Conceptual marketing is an advertising concept where focus is shifted from a specific product to a brand identity. By establishing the brand as a cultural or social focus point, marketers need to focus on specific products less; essentially, anything associated with the brand is seen in the same light. For example, it is possible to focus on a specific color or shape to associate it with a brand. Afterwards, whenever people see that image, they think of the brand, even if the actual image is unrelated.

The main focus of conceptual marketing is breaking down a corporate identity into a single, very simple idea. From that point on, marketers work to associate the two concepts in people’s minds. By associating those things in people’s minds, it is possible to pull away from all but the barest mention of product lines.

Businessman giving a thumbs-up
Businessman giving a thumbs-up

The associations used in conceptual marketing are based heavily on who the concept is aimed at. A company that sells small technological products may choose a ‘fun’ or ‘young’ concept. From that point on, the advertising focuses on reinforcing that idea. The product itself might actually change from a non-descript device series to one that uses modern aesthetic sense to constantly seem advanced. In this case, the advertising would also attempt to make comparisons to its competition, generally showing them as ‘old’ or ‘un-cool.’
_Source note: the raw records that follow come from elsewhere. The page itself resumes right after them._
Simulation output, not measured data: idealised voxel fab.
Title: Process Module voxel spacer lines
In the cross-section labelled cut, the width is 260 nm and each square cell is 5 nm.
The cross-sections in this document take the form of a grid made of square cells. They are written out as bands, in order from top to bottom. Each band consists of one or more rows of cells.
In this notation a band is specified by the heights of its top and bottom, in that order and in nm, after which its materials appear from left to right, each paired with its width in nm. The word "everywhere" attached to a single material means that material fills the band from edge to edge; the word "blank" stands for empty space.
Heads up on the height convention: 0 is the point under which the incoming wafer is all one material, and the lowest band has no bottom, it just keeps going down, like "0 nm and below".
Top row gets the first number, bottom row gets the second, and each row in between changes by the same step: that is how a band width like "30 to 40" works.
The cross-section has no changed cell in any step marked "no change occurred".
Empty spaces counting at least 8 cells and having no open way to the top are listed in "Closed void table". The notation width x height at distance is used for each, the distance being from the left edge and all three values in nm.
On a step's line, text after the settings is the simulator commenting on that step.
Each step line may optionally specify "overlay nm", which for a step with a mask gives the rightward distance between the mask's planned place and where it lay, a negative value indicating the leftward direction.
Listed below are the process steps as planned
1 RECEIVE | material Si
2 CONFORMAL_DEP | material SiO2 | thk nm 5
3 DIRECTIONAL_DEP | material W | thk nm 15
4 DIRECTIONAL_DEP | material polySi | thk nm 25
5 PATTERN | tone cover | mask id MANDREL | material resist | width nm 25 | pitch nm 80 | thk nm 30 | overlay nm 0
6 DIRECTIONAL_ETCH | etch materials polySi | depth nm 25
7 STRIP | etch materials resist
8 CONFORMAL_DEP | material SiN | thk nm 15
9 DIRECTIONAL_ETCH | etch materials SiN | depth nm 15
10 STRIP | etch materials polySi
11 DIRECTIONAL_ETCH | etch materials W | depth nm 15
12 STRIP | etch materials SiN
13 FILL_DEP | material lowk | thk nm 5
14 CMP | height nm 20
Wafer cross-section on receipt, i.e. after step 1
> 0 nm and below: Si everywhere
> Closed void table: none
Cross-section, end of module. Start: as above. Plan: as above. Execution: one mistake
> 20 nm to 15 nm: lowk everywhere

In the case of a company that sells items that are heavily based on product line or brand names, such as a home improvement store, the idea works a little differently. In this case, people will know the sorts of things they can buy from the store; they just need constant reinforcement that that store exists. This type of conceptual marketing will often focus on a basic, but still recognizable, shape or color. This allows the company to gain unintentional advertising whenever a consumer sees the associated image.

In the majority of cases, conceptual marketing is only done by the largest of companies. The types of all-encompassing advertising required to create the association are well beyond any small to mid-sized business. This cost covers putting a large number of different and non-repeating advertisements on television, radio, print sources and billboards. Essentially, any place where a person might see an ad, there is a chance she will see one of these. By bombarding people with associative imagery, conceptual marketing creates subconscious connections without the consumer even being aware.